Disagreements or conflicts with co-workers are almost inevitable in the workplace, but how can you speak up and resolve the issue without resorting to third-party interventions?

Joe Moore, managing director of ProActive ReSolutions Inc provides a couple of tips on how you can go handle these difficult scenarios better.

First, Moore says that the first step is to acknowledge that there will be differences in how you and others see things. “We all have to get on with a wide range of people at work – colleagues, customers, suppliers – you won’t like them all – we just need to work together respectfully,” he says.

If the issue is important, you should then let others know how you feel in a “direct and non-threatening” manner. You can do this by creating a basis in which you are looking for collaboration and not merely looking to lock horns with the other party.

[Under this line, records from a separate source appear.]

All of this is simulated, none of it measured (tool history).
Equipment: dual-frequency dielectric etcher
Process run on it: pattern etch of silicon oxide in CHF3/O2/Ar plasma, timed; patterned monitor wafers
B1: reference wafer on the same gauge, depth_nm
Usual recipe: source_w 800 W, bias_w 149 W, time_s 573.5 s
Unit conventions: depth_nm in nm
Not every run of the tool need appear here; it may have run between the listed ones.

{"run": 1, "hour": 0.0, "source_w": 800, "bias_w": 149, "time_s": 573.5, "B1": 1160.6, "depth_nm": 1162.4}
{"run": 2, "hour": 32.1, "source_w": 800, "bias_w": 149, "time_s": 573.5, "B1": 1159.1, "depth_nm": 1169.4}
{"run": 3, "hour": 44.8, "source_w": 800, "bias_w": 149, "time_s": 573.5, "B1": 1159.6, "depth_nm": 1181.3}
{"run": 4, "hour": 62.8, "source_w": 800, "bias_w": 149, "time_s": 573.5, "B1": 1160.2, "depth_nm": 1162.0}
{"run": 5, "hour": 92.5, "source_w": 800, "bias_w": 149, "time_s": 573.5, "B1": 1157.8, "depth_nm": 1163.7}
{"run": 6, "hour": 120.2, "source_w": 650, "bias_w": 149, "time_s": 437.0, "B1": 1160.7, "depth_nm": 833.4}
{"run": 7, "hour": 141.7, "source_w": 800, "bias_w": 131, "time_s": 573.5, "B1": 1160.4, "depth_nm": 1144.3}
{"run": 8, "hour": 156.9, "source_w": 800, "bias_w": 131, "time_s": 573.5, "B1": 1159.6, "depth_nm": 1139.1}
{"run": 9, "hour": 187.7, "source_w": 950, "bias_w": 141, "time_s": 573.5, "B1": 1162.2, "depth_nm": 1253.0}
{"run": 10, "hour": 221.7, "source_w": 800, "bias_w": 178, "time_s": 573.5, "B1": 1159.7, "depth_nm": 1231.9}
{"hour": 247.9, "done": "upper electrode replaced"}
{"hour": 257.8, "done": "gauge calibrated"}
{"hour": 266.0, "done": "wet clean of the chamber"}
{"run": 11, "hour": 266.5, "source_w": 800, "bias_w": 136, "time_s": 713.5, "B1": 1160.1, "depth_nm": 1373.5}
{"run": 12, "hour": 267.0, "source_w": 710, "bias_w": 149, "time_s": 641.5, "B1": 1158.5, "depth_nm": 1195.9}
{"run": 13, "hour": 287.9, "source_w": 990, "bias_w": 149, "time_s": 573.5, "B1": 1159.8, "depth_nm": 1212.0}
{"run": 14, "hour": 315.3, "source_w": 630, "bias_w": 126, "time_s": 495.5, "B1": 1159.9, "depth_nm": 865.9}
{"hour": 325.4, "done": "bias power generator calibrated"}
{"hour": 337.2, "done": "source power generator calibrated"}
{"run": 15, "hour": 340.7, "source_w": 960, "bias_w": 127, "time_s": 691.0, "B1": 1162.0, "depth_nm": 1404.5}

During the discussion, talk about the impact the situation has had on you. “Look people in the eye – let the facts and your feelings talk and not your judgement of what happened,” advises Moore.

Then, ask how the situation has affected them as well. At this stage, Moore says any hurtful comments that might be raised are not intended, as we all have gaps between what we say and what we do. It would help to listen more than you talk.

Acknowledge your contribution to the situation, because someone who does not agree with you may not be wrong.

Finally, invite the other person to work with you to make things better by asking questions such as: “What would help us to work together more collaboratively?”